What will happen to trading jobs in London when Brexit is finalised in March 2019? Today's contrasting reports on Deutsche Bank's plans offer two very different perspectives on the potential outcome.
On one hand, the Financial Times says it's spoken to "executives" at Deutsche Bank who are proposing to relocate the process of booking Deutsche's trades to Frankfurt, whilst keeping the actual trading process in London. Under this version of events, only a "small number of back office jobs'", will move to Germany. The traders themselves will stay in the UK.
On the other hand, however, Bloomberg says it's spoken to, "people who requested anonymity," and who say that Deutsche is proposing to move, "several hundred traders and as many as 20,000 client accounts," out of London and into Frankfurt in the next 18 months.
Which is true?
Deutsche Bank isn't officially commenting on the issue. Nor are the regulatory lawyers advising banks on the need to move traders out of London (or not) post-Brexit.
Off the record, however, lawyers say traders' likely location remains a source of confusion. As Deutsche Bank's parallel realities show, there are two versions of the future post-March 2019, and they do not correlate.
In the first (FT) version of traders' future, banks will conduct, "“back-to-back trades,” that enable their traders to stay in London. These are trades in which products are sold by an entity in the EU (eg. the Frankfurt office) and the risk is then transferred to the UK via an internal trade between the London and Frankfurt operations of the bank. Fees for the trade are booked in Frankfurt; the trade itself takes place in London. Traders can therefore stay located in the City, although they may also be subject to "dual hatting" whereby they have a dual employment contract with Frankfurt and London.

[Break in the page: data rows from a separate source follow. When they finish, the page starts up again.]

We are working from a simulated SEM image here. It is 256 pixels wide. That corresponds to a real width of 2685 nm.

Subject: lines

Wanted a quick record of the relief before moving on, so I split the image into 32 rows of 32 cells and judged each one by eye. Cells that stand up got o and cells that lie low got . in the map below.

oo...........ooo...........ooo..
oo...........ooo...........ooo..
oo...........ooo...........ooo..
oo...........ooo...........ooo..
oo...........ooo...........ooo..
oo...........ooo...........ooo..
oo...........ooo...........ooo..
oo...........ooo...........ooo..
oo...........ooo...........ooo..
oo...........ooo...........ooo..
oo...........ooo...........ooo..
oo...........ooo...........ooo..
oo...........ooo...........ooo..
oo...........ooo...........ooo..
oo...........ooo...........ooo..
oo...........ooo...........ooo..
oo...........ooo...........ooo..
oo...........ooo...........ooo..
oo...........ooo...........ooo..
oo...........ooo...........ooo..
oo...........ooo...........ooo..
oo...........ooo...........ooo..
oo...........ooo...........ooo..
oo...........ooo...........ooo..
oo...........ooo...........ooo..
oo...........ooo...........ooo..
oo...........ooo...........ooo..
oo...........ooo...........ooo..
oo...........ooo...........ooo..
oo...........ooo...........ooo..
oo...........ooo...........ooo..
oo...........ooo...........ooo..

Lawyers arguing for this version of events say it will come about because of London's preeminence as a trading centre. "The traders are in London. The liquidity and the markets are in London. The buzz is in London," says a partner at one leading law firm. "The whole market is here and it operates on gossip and trust and people knowing who they're dealing with. You can't just move that to Frankfurt," he adds.
What of the claims by German central bankers that trading in London and booking trades in Frankfurt will not be tolerated post-Brexit? "Just sabre rattling," says the lawyer, dismissively. "- The German government trying to create some momentum."
What of the fact that 50% of European (equities) trading is already conducted electronically and that relationships already count for less than they used to? "Computers can be based anywhere," the lawyer admits.
In the second (Bloomberg) version of the future, trading jobs will move out of London because when German regulators say they won't tolerate back to back trades and double hatting, they mean it.
"On a very strict interpretation of the law, it's going to be difficult to have traders in London while you book the trades in another country," says a partner at a rival law firm. "You would effectively be triggering two regulated activities in different countries and it's hard to see how that would function in the absence of today's passporting arrangements," he adds. "Ultimately, I would expect Bloomberg's anticipation of events at Deutsche Bank to be right."
This doesn't mean that London traders should pack their bags though. As with everything relating to Brexit, this partner notes that much remains unclear. Moreover, he says that if the FT's right, Deutsche wouldn't be the only German bank planning to simply book its trades in the EU: "I know of another German bank intending to do this too."
Similarly, he says that unless the EU issues central guidance on the issue of traders' locations and the possibility for back-to-back trades [which it surely will], there's the potential for regulatory arbitrage. For example, the Autorité des marchés financiers (AMF), which regulates banks in France, has allegedly indicated that it will be happy to tolerate back-to-back trades post Brexit, as a means of encouraging banks to relocate to Paris.
Unfortunately, the lawyer says that politics make the whole thing horribly opaque: "I've spoken to a lot of politicians in the last nine months and they all make the point that strict legal analysis doesn't necessary apply in situations like this. If it's politically expedient, the rules will be changed."
For the moment, therefore, Deutsche's traders are like Schrödinger's cat. They're both moving to Frankfurt and not. We'll only know discover the reality as the Brexit box opens over the next 20 months.